ARS System - Performance Analysis - Phase I
Tests
Performed
1. Co-located fault free
WorkloadTest, WebLogic application server, God and Creditcard running
on the same machine; no other replicas; database server on a separate
machine on campus.
<<< Figure 1: graph co-located fault-free >>>
2. Distributed fault-free - communication baseline
Multiple machines:
- WorkloadTest on machine 1
- Goad and Creditcard on machine 2
- WebLogic application server on machine 3 (primary server)
- WebLogic application server on machine 4 (backup server)
- Database server on a separate machine on campus
A loop of 100 iterations was executed calling isAlive() on the server. This
call takes no arguments and doesn't do any processing or database
access. Therefore, the roundtrip time corresponds to the communication
time between client and server.
<<< Figure 2: graph >>>
3. Distributed fault-free
Multiple machines:
- WorkloadTest on machine 1
- Goad and Creditcard on machine 2
- WebLogic application server on machine 3 (primary server)
- WebLogic application server on machine 4 (backup server)
- Database server on a separate machine on campus
A loop of 100 iterations was executed. Each iteration would call three
business methods in sequence: getFlights(),makeReservation() and buyTickets().
In executions 52, 57, 81 and 83, the spikes are the result of a problem
in the database connection that caused a timeout and transaction
rollback on the server. Because the database is considered fault-free in
the context of this project, we'll not try to explain the spikes or
propose solutions or improvements to avoid them.
<<< Figure 3: graph >>>
4. Distributed with fault-injection
Multiple machines:
- WorkloadTest on machine 1
- Goad and Creditcard on machine 2
- WebLogic application server on machine 3 (primary server)
- WebLogic application server on machine 4 (backup server)
- Database server on a separate machine on campus
A loop of 100 iterations was executed. Each iteration would call three
business methods in sequence: getFlights(),makeReservation() and buyTickets().
After 20 executions, a fault was
injected on the primary server. After 180 seconds, a fault was
injected on the other server. From then on, a fault was injected every
180 seconds on alternate servers.
<<< Figure 4: graph >>>
Findings
and Conclusions
The results allowed us to conclude directly or indirectly:
- On the distributed scenario, response time is not as steady as in
the co-located scenario. Several aspects of the infrastucture present
non-deterministic response times and contribute to increase the variance
observed in Figures 2 and 3:
- Time to send a message using Ethernet and 802.11b (wireless) is
non-deterministic (message loss can also occur).

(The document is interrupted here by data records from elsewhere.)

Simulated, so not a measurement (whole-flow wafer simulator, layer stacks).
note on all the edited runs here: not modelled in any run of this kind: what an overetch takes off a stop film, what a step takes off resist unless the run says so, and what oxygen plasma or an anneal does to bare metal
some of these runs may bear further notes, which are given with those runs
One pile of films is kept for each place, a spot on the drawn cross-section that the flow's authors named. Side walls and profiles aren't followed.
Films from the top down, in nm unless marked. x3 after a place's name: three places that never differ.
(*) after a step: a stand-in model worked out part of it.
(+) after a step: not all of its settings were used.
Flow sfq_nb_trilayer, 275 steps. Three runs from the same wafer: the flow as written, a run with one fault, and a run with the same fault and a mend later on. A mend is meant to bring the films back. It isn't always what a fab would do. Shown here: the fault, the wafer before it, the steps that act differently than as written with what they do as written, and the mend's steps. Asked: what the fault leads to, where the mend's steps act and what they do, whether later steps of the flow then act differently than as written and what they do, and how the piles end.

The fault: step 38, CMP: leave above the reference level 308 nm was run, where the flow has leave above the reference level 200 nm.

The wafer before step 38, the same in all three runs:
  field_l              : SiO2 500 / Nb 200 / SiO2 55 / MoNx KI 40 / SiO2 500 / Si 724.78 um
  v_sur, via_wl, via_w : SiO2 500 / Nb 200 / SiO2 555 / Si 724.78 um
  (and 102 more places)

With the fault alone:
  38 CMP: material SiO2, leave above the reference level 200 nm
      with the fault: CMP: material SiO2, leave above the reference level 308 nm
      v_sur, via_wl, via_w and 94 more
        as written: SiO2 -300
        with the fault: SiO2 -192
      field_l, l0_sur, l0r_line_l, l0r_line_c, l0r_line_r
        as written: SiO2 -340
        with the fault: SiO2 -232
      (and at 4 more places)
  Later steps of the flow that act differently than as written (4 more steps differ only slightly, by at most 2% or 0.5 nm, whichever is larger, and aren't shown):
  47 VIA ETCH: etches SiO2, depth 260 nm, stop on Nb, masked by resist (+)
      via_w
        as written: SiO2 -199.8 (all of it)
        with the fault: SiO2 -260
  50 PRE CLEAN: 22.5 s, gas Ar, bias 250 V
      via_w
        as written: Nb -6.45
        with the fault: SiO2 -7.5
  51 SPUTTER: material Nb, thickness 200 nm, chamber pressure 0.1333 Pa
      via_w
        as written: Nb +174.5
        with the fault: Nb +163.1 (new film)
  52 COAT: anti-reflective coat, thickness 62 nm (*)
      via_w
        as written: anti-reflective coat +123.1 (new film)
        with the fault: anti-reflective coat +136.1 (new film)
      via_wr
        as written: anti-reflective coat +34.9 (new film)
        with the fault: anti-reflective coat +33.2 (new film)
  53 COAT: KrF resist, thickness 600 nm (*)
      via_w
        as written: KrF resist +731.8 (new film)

- Time for the database server to respond to a request can vary
based on current load and existence of cached data from previous
commands.
- Time to execute a user request in a J2EE server may vary based
on the ability to reuse an EJB or database connection from the
respective pool. Also, garbage collector can execute and interfere with
response times.
- Response times for transactions should be defined as average
values; it's not feasible to define worst-case values because of the
impossibility of "real-time" determinism.
- Communication overhead is the most time-consuming portion of a
user "roundtrip" operation.
- The first request to an application server after restart takes
longer than the average, probably due to internal initialization
procedures still going on and the need to fill up pools of EJBs and
database connections.
- Garbage collection on the application server consumes from 3 to 7
milliseconds. Given the frequency of the GC operation and the cost of
the network overhead, this does not appear to be a significant factor in
the overall response time.
Next Improvements -
Phases II and III
Performance of the system may be increased by taking the following
actions:
- Each EJB request in isolation requires 4 accesses to the
application server:
- JNDI lookup for the EJB, which returns the home object
(factory).
- A call to create()
on the home object to create an instance of the EJB, which returns an
instance of the EJB object.
- A call to the business method (e.g. makeReservation()) itself.
- A call to remove()
to inform the server that this client won't need that EJB instance
anymore.
Therefore, the total execution time of
a user operation can be reduced if we avoid some of the 4 calls
mentioned above. In the specific context of the ARS that is possible:
- Because we're using Stateless Session Beans, the call to remove() is not necessary. That
conclusion is intimately related to the understanding of how SLSB
operates interanally to the EJB container: a SLSB instance is drawn from
a pool of instances for each request. That instance executes the call
and returns the results to the user. Then, the container returns the
instance to the pool; SLSBs are not passivated and do not retain state,
so the call to remove()
doesn't alter the availability of instances in the pool.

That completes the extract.